Confused: Detecting Dependency Confusion Before Attackers Exploit Your Private Packages
Hook
In 2021, a security researcher earned $130,000 in bug bounties by uploading packages with names like "aws-api" and "azure-cli" to public registries, then watching as companies accidentally installed them. Your build pipeline might be next.
Context
Dependency confusion—also called namespace shadowing—exploits a subtle quirk in how package managers resolve dependencies. When your application declares a dependency, most package managers check both your configured private registry and public repositories like npm or PyPI. If a package exists in both locations, the manager typically chooses whichever has the higher version number. This behavior creates an attack vector: if you use an internal package called "payment-processor" that isn't registered on PyPI, an attacker can publish a malicious package with that exact name to the public registry. Bump the version to something absurdly high like 999.0.0, and suddenly every build that doesn't explicitly pin to your private registry will pull down the attacker's code instead of yours.
Alex Birsan's 2021 disclosure revealed this wasn't theoretical—he successfully executed dependency confusion attacks against Apple, Microsoft, PayPal, and dozens of other companies by programmatically identifying internal package names (often leaked through JavaScript source maps or GitHub repositories) and uploading harmless proof-of-concept packages to public registries. The companies' CI/CD pipelines automatically downloaded and executed his code. The security industry needed a defensive tool that could identify these vulnerable namespace gaps before attackers did. That's where Confused enters: a simple scanner that inverts the attacker's methodology, helping development teams audit their own dependencies for exposure.
Technical Insight
Confused's architecture is deliberately minimal. Written in Go and distributed as a single static binary, it operates as a manifest parser coupled with registry API clients. The tool reads dependency files in their native formats—requirements.txt for Python, package.json for Node.js, composer.json for PHP, pom.xml for Maven, and Gemfile.lock for Ruby—extracts package identifiers, then queries each ecosystem's public registry to determine whether those packages exist publicly.

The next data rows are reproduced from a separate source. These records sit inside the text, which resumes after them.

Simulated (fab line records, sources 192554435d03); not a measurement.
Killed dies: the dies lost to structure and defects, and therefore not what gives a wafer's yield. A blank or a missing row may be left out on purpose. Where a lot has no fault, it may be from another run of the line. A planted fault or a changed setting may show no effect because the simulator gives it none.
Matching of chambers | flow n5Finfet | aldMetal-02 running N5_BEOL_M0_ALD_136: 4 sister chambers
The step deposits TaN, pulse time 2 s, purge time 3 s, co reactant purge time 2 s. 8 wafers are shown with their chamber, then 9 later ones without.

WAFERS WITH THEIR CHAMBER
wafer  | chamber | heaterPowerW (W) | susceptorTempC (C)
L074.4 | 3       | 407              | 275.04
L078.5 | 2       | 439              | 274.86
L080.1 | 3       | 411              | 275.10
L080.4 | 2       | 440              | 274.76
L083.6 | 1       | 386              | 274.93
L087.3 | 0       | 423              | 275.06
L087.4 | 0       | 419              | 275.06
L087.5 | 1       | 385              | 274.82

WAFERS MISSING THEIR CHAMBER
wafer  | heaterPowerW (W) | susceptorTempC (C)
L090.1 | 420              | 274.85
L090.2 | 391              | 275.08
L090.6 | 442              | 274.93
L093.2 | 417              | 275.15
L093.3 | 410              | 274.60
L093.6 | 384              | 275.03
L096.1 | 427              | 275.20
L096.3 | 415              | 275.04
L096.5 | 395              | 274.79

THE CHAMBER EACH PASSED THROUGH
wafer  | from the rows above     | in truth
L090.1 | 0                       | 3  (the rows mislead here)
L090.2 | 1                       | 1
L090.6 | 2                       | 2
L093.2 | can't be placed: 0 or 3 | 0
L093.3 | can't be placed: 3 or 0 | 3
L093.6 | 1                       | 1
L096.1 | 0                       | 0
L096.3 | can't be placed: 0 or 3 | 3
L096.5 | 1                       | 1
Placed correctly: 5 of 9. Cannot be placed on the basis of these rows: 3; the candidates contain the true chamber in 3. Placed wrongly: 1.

Here's how you'd scan a Python project in a CI pipeline:
# Install confused (downloads ~5MB Go binary)
curl -L https://github.com/visma-prodsec/confused/releases/latest/download/confused-linux-amd64 -o confused
chmod +x confused
# Scan requirements.txt for dependency confusion vulnerabilities
./confused -l requirements.txt
# Example output:
# [!] Package 'internal-auth-lib' not found on PyPI
# [!] Package 'company-data-models' not found on PyPI
# [+] Package 'requests' found on PyPI
# [+] Package 'django' found on PyPI
The packages flagged with [!] represent potential attack vectors—these are dependencies your application expects to find, but which don't exist in the public registry. An attacker could register these names and potentially compromise your builds. For a more sophisticated scan that filters out known-safe namespaces, you'd use the -s flag with wildcard patterns:
# Skip packages matching our organization's namespace pattern
./confused -l package.json -s "@mycompany/*"
# Multiple namespace patterns
./confused -l requirements.txt -s "mycompany-*" -s "internal-*"
Internally, Confused maintains registry client implementations for each ecosystem. The PyPI client, for instance, hits the simple JSON API endpoint at https://pypi.org/pypi/{package_name}/json and checks for a 200 response. The npm client queries https://registry.npmjs.org/{package_name}. Maven is slightly more complex—it checks Maven Central's search API because Maven coordinates include groupId and artifactId, requiring both components to uniquely identify a package.
The multi-ecosystem approach is crucial because dependency confusion isn't language-specific. Modern applications often use Python for backend services, JavaScript for frontend builds, and Java for data processing—each with their own dependency manifests. A comprehensive audit requires checking all of them. Confused handles this by auto-detecting file types based on filename patterns, allowing you to run it against an entire repository:
# Recursively scan all supported manifest files
find . -name "requirements.txt" -o -name "package.json" -o -name "pom.xml" | while read file; do
echo "Scanning $file"
./confused -l "$file"
done
The tool's simplicity is both its strength and a design constraint. It doesn't attempt to parse complex version constraints, understand dependency graphs, or resolve transitive dependencies. It operates on the first-order principle: if this package name could be registered publicly by an attacker, you have exposure. This makes it fast (most scans complete in seconds) and predictable, but it also means the tool requires human interpretation. A flagged package might be a legitimate risk, or it might be a typo that would fail your build anyway.
Gotcha
Confused's biggest limitation is its inability to distinguish between legitimately private packages and false positives. If you've made a typo in your requirements.txt—say, "requets" instead of "requests"—Confused will flag it as potentially vulnerable because "requets" doesn't exist on PyPI. But that's not a dependency confusion risk; it's just a broken build. Similarly, if you've deprecated an internal package and removed it from your codebase but forgot to update a manifest file, Confused will flag it even though there's no actual attack surface.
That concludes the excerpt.